It’s looking like full speed ahead for Saratoga County’s plan to let a third party open the unused county landfill in a remote corner of the farming community of Northumberland.
This week, county officals reported that they’d received a new 10-year operating permit for the empty landfill, clearing one potential hurdle.
The state Department of Environmental Conservation — which had never before been asked to renew a never-used landfill permit — has said yes. But all of the impermeable linings, pumps and equipment will need to pass an engineer’s inspection first, and any necessary repairs will need to be made by next summer.
That decision comes as the county is soliciting proposals from private operators, whom county officials hope will be willing to fork over millions of dollars for bulldozer-ready landfill space.
Town officials acknowledge that the opening can’t be stopped. Their long 1990s fight to keep the landfill from being built in town — led by the current town supervisor’s uncle, Edgar King — was lost long ago.
“In the end, I believe being on the inside helping steer the direction is better than being on the outside throwing rocks,” said town Supervisor Bill Peck, a member of the county’s landfill subcommittee.
Waste industry players like Waste Connections of Houston, Texas, and Casella Waste Systems of Rutland, Vt., have expressed interest. Finch Paper, the Glens Falls mill with an operating paper sludge landfill on adjoining land, has also been watching in a more-than-casual way.
Initial sale or lease proposals are due in the county offices by Oct. 9.
In a bidding addendum released this week, the county has set aside multiple dates in later October “to negotiate with multiple respondents.” The county’s goal is a decision by the end of the year.
One condition county officials have set is that a “majority” of the waste must be from Saratoga County or the immediately surrounding counties.
In a development that is separate — kind of — the county sewer district last week revealed interest in building a new sewage treatment plant, the district’s second, on the landfill property.

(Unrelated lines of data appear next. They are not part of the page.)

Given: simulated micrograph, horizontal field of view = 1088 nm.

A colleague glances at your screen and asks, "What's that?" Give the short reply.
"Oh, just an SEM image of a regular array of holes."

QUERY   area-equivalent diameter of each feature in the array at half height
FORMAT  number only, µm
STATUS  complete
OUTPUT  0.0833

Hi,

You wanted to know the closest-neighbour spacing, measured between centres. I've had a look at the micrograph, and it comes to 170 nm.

It would be a $60 million project to divert and treat waste from Saratoga Springs and Wilton that now goes to a sewage plant in Halfmoon. But not coincidently, it could treat leachate — the none-too-tasty brew that collects in the bottom of a landfill.
County officials are telling prospective bidders the sewage plant should be ready within five years, an ambitious schedule.
The landfill was built at the end of Kobor Road between 1998 and 2000, at a cost of about $10 million. It has never been used. Commercial trash haulers are taking county residents’ waste to other places, but county officials call the empty facility a
“safety net” against higher costs being imposed at the Colonie landfill and other facilities. Now the question — put bluntly — is whether it can become a cash spigot for the financially strapped county.
What’s being offered is a constructed nine-acre landfill cell, 15 additional acres approved for landfill use, monitoring wells, pumps and other equipment and a garage/administration building.
Whoever runs the landfill will also become responsible for maintaining a 35-acre plot of county land south of the landfill that is set aside as protected habitat for the Northern Harrier, a ground-nesting hawk that’s on the state’s threatened species list.
I’m not expecting seagulls to ever turn up on that list, no matter how much they deserve it.
Look for harrier-gull conflicts when the landfill opens, since the new state permit prohibits “active harassment” of the gulls it will draw.
Firehouse rescue
Kudos to Gov. Andrew Cuomo for delivering $640,000 in state funding to the Adirondack town of Keene so it can start building a new firehouse.
When I was there in early August, land on Route 73 opposite the Stewart’s shop was already being cleared for a new $2.3 million station to replace the one badly damaged by Tropical Storm Irene’s flooding.
But a day or two after that, the Federal Emergency Management Agency pulled $340,000 in expected funding, forcing a groundbreaking to be postponed. On Wednesday, Cuomo went to Keene to announce that the state would cover the difference.
“New York state made a clear commitment to communities hit hard by Hurricane Irene and Tropical Storm Lee that we will be with you every step of the way as you rebuild and recover,” the governor said.